Wed Jun 17 05:04:09 UTC 2009

good news, everyone

Two things of note for enormous nerds:

A Spellchecker Used to Be a Major Feat of Software Engineering

Here's the situation: it's 1984, and you're assigned to write the spellchecker for a new MS-DOS word processor. Some users, but not many, will have 640K of memory in their PCs. You need to support systems with as little as 256K. That a quarter megabyte to contain the word processor, the document being edited, and the memory needed by the operating system. Oh, and the spellchecker.

For reference, on my MacBook, the standard dictionary in /usr/share/dict/words is 2,486,813 bytes and contains 234,936 words.

The tone of the article is, "Computers used to suck, but now they don't. And you kids better appreciate it."

New Exotic Material Could Revolutionize Electronics (paper abstract)

ScienceDaily (June 16, 2009) — Move over, silicon—it may be time to give the Valley a new name. Physicists at the Department of Energy's (DOE) SLAC National Accelerator Laboratory and Stanford University have confirmed the existence of a type of material that could one day provide dramatically faster, more efficient computer chips.

Recently-predicted and much-sought, the material allows electrons on its surface to travel with no loss of energy at room temperatures and can be fabricated using existing semiconductor technologies.
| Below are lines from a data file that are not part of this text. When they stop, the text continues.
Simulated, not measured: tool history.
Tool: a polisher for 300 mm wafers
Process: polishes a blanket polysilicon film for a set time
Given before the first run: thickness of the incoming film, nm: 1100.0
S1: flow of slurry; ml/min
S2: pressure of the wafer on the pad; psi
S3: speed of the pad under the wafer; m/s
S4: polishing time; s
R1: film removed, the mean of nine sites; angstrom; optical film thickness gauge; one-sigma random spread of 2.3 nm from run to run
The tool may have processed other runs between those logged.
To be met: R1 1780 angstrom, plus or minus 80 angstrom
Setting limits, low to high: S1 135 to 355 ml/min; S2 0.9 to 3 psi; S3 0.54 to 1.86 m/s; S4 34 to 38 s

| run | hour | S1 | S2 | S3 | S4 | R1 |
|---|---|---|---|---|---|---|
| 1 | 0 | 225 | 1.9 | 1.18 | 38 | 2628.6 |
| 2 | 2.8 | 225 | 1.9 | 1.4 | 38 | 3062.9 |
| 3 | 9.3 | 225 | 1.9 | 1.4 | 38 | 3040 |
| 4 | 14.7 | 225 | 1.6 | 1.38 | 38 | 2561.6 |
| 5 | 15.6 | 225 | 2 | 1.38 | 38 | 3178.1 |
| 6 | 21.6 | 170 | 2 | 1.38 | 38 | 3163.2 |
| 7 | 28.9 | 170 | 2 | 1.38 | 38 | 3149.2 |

Bullshit. Room temperature superconductors are like gravity shields or picotechnology. Would be nice to have, but zero evidence suggesting their actual existence.

I know, right, italics man? Apparently it's not a general room temperature superconductor, existing as a thin layer on a substrate, and capable of carrying only tiny amounts of current. But transistor interconnects don't need to carry a lot of current. And man, it would be nice to have.